Kalburgi believed in 12th century Bhakti saint Basavanna’s philosophy of a caste-less order that was free from religious ritual mediated by a priest. He did not believe in conducting religious rituals. Given Kalburgi’s rationalist views, it is perhaps only natural that his friends, intellectuals, long-time associates and other writers have rallied around the demand for an anti-superstition law as a tribute to him.

At a meeting of “like-minded people” on Tuesday, Kalburgi’s son Shrivijaya Kalburgi, Govind Pansare’s daughter-in-law Megha Pansare and Narendra Dabholkar’s daughter Mukta Dabholkar possibly met each other for the first time. It was heartening to see speaker after speaker condemn intolerance and demand justice for the writer. One of the demands put before the chief minister when the trio met him, was that the state pass the anti-superstition bill.

But the loud demands to enact the anti-superstition law, which has been hanging fire for over a year, should have come five months ago. In fact, the whole country should have gone all Delhi-gang-rape-protest-like – in the days after March 19, 2015, when two men in Santhemarahalli village in Chamrajnagar district were beheaded in a case of suspected human sacrifice. 

Initially the Kannada media merely reported that a man named Mahadeva had allegedly beheaded two agricultural labourers Krishnaiah (47) and Nanjaiah (60) in a fit of anger after they refused to do something that he had asked them to do.

However, Nanjaiah’s wife Mahadevamma told The News Minute that her husband had never worked for Mahadeva in 15 years and did not know him either.  She said that he had worked for a Congress leader, who had called him early that morning to ask him to come to work. The bodies of Nanjaiah and Krishnaiah were found not on their regular employers’ land, but on Mahadeva’s land.

Chamrajnagar is infamous for the practice of witchcraft. So much so, that a superstition has grown around the district since the 1980s: any chief minister who visites the district loses his position.
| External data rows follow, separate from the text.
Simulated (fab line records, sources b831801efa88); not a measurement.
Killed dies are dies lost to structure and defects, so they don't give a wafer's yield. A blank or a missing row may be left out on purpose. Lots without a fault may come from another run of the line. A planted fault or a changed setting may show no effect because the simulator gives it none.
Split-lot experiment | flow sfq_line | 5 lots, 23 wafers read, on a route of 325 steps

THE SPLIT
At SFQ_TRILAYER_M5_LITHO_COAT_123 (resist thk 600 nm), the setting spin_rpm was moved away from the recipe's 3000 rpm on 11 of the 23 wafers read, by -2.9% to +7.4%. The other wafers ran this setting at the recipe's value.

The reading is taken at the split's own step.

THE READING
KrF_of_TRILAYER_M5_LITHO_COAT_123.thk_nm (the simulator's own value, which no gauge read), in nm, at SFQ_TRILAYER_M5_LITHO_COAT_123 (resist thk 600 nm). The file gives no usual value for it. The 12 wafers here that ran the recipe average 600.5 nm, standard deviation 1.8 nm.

According to a fact-finding team that visited the spot on the day of the incident, several aspects of the murders suggested that it could have been a human sacrifice. Police however, have dismissed these claims. The case is now being investigated by the CID.

Activist Sanghasena says that a human body would have around four to five litres of blood, while there was none at the spot where two people were allegedly beheaded. He also says that the two men were permanently and separately employed by two Lingayat men, whereas their bodies were found in another person’s land. The two men did not even know each other, according to their families.

There is one factor in all this. Krishnaiah and Nanjaiah were Dalits, a fact that skeptics say invalidates claims that the two men were victims of a black magic ritual.

A member of the committee which drafted the anti-superstition bill and an expert on black magic Arvind Malagatti however, told Hindustan Times that Dalits were actually preferred, in such rituals, even though they are otherwise considered untouchable by upper caste people.

In a conversation in March, another member of the drafting committee Vasundhara Bhupati had told The News Minute that the instances of suspected black magic rituals had caused much harm to its victims and that a strict law was needed to tackle it.

If there is any truth to the claims of the activists who say that the two beheadings were murders for a human sacrifice, then demands for an anti-superstition law should have been as loud, as frequent, and as insistent, as the coverage on Indrani Mukerjea.

But what we heard was a deafening silence that was made audible by the loudness of the demand in the aftermath of MM Kalburgi’s murder. It isn’t that one is less deserving than the other, but that both equally deserved our attention.